Review date: May. 1, 2005


It may appear paradoxical, but for all the fragility of Nagisa Ni te’s music, written and mostly performed by Osaka-based couple Shinji Shibayama and Masako Takeda, their songs are unyielding things, even though they may often end on an ambivalent note - a coda that spins 180 degrees from the song’s body, or an imperfect peal of feedback. However, given the proliferation of recordings and re-recordings dotted through Nagisa Ni te’s career (they’ve already been compiled, on Songs for A Single Moment, and released a live acoustic set, Tai yo no sekai), Shibayama and Takeda don’t mess with structure. A song is a song is a song.

On Dream Sounds, the duo re-records a small clutch of their older work. For some of us, there can be no end to the rendition: it’s impossible to tire of the song-as-endless-horizon that is “True Sun,” where an aqueous introduction and several lengthy, slowly unraveling verses are broken up by Neil Young-style guitar exegesis. Nevertheless, Shibayama and Takeda are caught in a bind of their own design: writing songs that are melodically simple yet structurally complex, they do not allow much space for negotiation, short of complete overhaul. Yet the unyielding nature of Nagisa Ni te’s music makes it hard to imagine exactly how the duo could articulate complete re-hauls of their work that maintain the original’s spirit while sending the songs spiraling off their axis.

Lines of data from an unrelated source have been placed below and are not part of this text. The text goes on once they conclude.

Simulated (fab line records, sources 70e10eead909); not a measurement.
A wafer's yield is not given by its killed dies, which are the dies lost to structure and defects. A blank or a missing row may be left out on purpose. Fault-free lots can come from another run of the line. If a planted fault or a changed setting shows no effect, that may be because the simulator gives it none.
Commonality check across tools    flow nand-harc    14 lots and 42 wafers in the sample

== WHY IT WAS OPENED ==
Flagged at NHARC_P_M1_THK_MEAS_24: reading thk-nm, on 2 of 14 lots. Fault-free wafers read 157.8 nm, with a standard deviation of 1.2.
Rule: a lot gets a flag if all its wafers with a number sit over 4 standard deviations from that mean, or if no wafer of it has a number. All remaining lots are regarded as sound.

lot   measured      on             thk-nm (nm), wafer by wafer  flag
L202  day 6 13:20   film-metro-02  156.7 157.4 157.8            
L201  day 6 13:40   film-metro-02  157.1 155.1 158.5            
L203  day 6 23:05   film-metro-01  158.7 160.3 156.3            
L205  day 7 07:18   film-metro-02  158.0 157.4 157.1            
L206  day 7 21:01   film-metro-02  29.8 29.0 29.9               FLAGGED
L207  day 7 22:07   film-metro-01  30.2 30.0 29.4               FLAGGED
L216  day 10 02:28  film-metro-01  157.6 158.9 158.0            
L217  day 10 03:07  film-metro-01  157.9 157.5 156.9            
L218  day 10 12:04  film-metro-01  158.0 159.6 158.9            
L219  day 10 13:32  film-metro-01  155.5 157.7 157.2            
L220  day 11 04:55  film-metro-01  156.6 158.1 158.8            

Years spent at the coalface have sharpened performance and delivery, with Takeda in particular sounding more assured. The acid burn of guest guitarist Naoki Zushi’s sheet-noise flare-outs spike Nagisa Ni te’s languorous songs: his solos are deceptively simple, wrangling myriad shades from a tiny handful of notes. The ending of “Me, on the Beach” is swamped with airy mellotron, a fair trade-in for the loss of the original’s melancholy acoustic guitar coda. And there’s a psychedelic weight to certain parts of “True Sun” that suggests Shibayama has, again, been toiling away at the record collection, engaging in heavy listening to early Rain Parade records. Ultimately, Dream Sounds is as good a reminder as any of Shibayama’s and Takeda’s unwavering devotion to capturing discrete moments in everyday life, and their desire to rhapsodize and eulogize their relationship in song. That this is never gauche or trite is testament to the strength of their musical a(r)mour.